Filming and production en route to the July 2010 release of the Avatar: The Last Airbender movie is currently in full swing (complete with a bunch of licensing deals with toy and publishing companies), as if there isn't any ongoing debate in regards to its controversial casting decisions. So far, no Paramount people has even remotely acknowledged the presence of any controversy, much less bothered to address it.

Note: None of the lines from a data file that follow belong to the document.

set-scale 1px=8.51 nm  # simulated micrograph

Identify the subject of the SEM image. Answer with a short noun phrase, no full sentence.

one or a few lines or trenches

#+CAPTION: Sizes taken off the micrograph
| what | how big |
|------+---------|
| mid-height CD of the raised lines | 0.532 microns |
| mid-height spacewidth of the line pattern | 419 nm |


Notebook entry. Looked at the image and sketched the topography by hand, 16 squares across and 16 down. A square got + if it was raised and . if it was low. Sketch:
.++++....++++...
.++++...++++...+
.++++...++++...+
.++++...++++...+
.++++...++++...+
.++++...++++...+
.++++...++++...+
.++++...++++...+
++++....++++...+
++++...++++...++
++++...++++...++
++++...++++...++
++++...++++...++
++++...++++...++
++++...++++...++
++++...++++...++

More than anything, this puts to question whether all the noise that this racist vs. not racist debate has that big a following, or is it one of those cases where a few outspoken fans overreact and get more people riled up in the process. Adding their voice to the cause, however, both the animatic editor and the cultural consultant of the original Avatar: The Last Airbender series have both expressed disappointment with the casting decisions, perhaps revealing that there is something more to this outcry than just plain fan overreaction.
After all, Avatar creators Mike DiMartino and Bryan Konietzko have categorically stated that, "We knew that Nickelodeon was looking for a kind of show, so we kind of took that directive and set about creating our own mythology. And we wanted to base it in Asian rather than European background."
Just to get you up to speed, Avatar: The Last Airbender was an Emmy-winning animated series that aired on Nickelodeon for three seasons, with Sixth Sense director M. Night Shyamalan was tasked to direct its live-action film adaptation.
For all intents and purposes, Avatar: The Last Airbender was predominantly influenced by several Asian cultures, so casting a bunch of Caucasian actors to play most of the characters understandably raised a furor with fans. Noah Ringer was cast as Aang, Dev Patel of Slumdog Millionaire fame as Zuko, The Twilight Saga: New Moon's Jackson Rathbone as Sokka, and Nicola Peltz as Katara.
The first The Last Airbender trailer had everyone's panties up in a bunch (either in a good way or bad way), so understandably, people are hoping for the next one to air, as promised, this December. Unfortunately, producer Frank Marshall said, it will be a little delayed.